Eva Feldman’s daughter waited 72 hours to report to campus police that she had been raped in her dorm room at Indiana University. She waited four more days to tell her parents. “I didn’t want to make daddy cry,” was her daughter’s reason.
Her behavior is typical of rape victims, who delay reporting their attacks, if they ever do, for many reasons including shame, fear, guilt and a flawed judicial system.
One in four women become victims of sexual assault during college, and five percent of these victims actually report it. Acquaintance rapes are most common, accounting for over 80 percent of rapes on college campuses.
“It’s hands down predictable, so it should be preventable,” Feldman said, who started CampusRape.org in response to her daughter’s tragedy.
This trend affects college campuses all over the country, where victims often remain silent about their physical, mental and emotional anguish.
“Current research on the victimization of college students confirms that rape and sexual harassment continue to be serious problems on campuses,” the 2002 U.S. Department of Justice National Victim Assistance Academy report said.
In 2005, the U.S Department of Justice examined rape on college campuses and determined that five percent of college women experience a completed or attempted rape each year. In 2006, Stony Brook University had 11,874 female students. That translates to about 594 rape incidents. That year, there were three reported acquaintance rapes, six reports of sexual abuse and zero reported attempted or stranger rapes.
Feldman blames Indiana University’s administration and campus police for failing to adequately prosecute the man who raped her daughter. He served no jail time, and was allowed to re-enroll after a one-year suspension. Feldman says the university deemed the case difficult to prosecute because alcohol was involved. “Alcohol should not give a predator immunity from prosecution,” Feldman said.
“That’s pretty typical,” Margaret Mikkelson said, executive director of Students Active for Ending Rape (SAFER). “Instead of getting support, victims are asked ‘Were you drinking? But didn’t you already sleep with this other guy?’ [They are] reasonable questions for a victim to ask ‘Do I want to go through all this? Is it really worth it?'”
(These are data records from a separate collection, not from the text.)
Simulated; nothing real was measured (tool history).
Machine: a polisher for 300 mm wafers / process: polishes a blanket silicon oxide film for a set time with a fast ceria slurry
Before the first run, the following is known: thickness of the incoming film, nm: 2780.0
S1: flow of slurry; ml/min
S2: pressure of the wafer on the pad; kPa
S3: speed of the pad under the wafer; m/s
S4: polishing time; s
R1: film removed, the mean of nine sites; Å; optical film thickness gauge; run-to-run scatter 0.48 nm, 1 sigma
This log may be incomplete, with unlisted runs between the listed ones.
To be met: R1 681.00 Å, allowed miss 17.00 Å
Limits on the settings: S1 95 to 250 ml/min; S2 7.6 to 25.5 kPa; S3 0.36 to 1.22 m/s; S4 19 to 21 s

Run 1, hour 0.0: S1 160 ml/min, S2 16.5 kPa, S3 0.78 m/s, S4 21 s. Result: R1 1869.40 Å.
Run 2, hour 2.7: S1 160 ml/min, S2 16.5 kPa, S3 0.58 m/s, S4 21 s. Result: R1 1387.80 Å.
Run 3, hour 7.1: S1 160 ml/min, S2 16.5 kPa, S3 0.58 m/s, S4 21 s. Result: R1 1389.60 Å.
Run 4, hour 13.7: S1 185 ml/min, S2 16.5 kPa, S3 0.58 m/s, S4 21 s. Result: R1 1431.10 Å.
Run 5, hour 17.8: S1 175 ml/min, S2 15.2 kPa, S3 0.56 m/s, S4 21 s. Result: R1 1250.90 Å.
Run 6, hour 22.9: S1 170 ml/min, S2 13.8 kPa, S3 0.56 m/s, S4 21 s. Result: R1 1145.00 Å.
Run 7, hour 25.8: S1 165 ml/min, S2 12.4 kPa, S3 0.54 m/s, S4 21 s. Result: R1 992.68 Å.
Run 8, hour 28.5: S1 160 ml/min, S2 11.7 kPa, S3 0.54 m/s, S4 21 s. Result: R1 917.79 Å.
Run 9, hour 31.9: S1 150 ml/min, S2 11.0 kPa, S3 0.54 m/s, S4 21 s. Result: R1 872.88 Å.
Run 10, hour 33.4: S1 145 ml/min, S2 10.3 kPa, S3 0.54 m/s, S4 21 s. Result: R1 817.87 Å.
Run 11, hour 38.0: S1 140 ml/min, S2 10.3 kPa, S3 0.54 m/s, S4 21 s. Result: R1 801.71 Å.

Even though the rapist had several penalties against him prior to raping Feldman’s daughter, including sexual harassment allegations by another woman living in the same co-ed building, he was still permitted to live on campus. Indiana University also allowed him back on campus after the he raped Feldman’s daughter.
The university did not prohibit him from attending fraternity parties on school grounds during his suspension, which Feldman discovered through his MySpace page. “He came back for frat parties,” Feldman said, who believes that this response sends a message to rape victims that they won’t be taken seriously or get justice if they report a rape. “How would that make a victim feel safe, especially when she’s the reason he was suspended for a whole year?”
University judicial hearings are separate from criminal charges. “A disciplinary hearing is not a court case, nor should they be because it’s an educational institution not a criminal one,” Mikkelsen said. A disciplinary hearing “is much faster than a court case so the perpetrator is at least off campus,” Mikkelsen said. Since universities are an educational institution, many require the offender to attend educational sessions.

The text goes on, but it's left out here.